Vanity Fair on Wednesday published an excerpt of "Barack Obama: The Story," the biography by Washington Post reporter David Maraniss that Simon & Schuster will publish next month. (Simon & Schuster Inc. is owned by CBS Corporation, the parent company of CBS News and CBSNews.com.) The book details Mr. Obama's relationships with Alex McNear and Genevieve Cook, women he dated in his early 20s.

Maraniss writes that Mr. Obama "receded into the most existentialist stretch of his life" in New York, which was illustrated in part by his correspondences with McNear.

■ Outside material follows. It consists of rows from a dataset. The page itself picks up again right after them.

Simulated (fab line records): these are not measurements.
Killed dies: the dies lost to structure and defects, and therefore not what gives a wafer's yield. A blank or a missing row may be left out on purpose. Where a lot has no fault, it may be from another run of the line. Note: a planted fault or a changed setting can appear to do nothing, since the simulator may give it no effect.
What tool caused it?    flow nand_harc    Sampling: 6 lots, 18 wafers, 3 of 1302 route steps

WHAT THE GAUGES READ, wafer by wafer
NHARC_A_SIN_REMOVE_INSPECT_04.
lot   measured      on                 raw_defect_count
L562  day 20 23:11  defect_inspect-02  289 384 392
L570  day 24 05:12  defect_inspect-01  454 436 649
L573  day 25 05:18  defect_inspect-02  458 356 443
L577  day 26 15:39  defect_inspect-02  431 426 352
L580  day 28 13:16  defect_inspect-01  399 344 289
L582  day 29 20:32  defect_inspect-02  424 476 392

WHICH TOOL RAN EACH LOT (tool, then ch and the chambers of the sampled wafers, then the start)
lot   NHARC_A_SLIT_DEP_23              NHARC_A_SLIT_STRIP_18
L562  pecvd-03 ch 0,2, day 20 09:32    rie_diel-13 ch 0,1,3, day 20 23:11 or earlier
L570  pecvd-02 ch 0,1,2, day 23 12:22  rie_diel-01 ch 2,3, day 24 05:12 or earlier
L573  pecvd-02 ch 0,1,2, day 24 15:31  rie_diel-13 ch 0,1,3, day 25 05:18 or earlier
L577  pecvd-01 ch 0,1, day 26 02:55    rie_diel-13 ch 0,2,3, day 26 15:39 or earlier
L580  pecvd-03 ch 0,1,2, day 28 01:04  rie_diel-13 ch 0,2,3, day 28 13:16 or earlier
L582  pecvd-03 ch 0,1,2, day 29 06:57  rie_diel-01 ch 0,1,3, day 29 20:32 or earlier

Mr. Obama met McNear at Occidental College and later reconnected with her in New York in the summer of 1982. She returned to California after the summer, and she and Mr. Obama wrote a series of "passionate" letters to each other, Maraniss writes. He continues:

Obama was the central character in his letters, in a self-conscious way, with variations on the theme of his search for purpose and self-identity. In one letter, he told Alex that it seemed as if many of his Pakistani friends were headed toward the business world, and his old high-school buddies were "moving toward the mainstream." Where did that leave him? "I must admit large dollops of envy for both groups," he wrote. "Caught without a class, a structure, or tradition to support me, in a sense the choice to take a different path is made for me The only way to assuage my feelings of isolation are to absorb all the traditions [and] classes; make them mine, me theirs."

In another letter to McNear about T.S. Eliot, Obama writes, "Remember how I said there's a certain kind of conservatism which I respect more than bourgeois liberalism--Eliot is of this type."

Maraniss also gives details of Mr. Obama's relationship with Genevieve Cook, a 25-year-old he met in 1983, when he was 22. It was "the deepest romantic relationship of his young life," Maraniss writes.

In journal entries that Maraniss excerpts, Cook mused over Mr. Obama's personality, noting his reserved nature. "Barack--still intrigues me, but so much going on beneath the surface, out of reach. Guarded, controlled," she wrote on March 22, 1984.

Mr. Obama described Cook in his memoir "Dreams of My Father" without using her name, recounting her as "a woman in New York that I loved...She was white. She had dark hair, and specks of green in her eyes. Her voice sounded like a wind chime."

The president later acknowledged that while Cook was his New York girlfriend, his description of her was a "compression" of former girlfriends.

Maraniss writes that Mr. Obama made his way to Chicago after taking interest in Harold Washington's mayoral campaign there. Coincidentally, Mr. Obama's current campaign adviser David Axelrod worked for Washington's re-election campaign in 1987.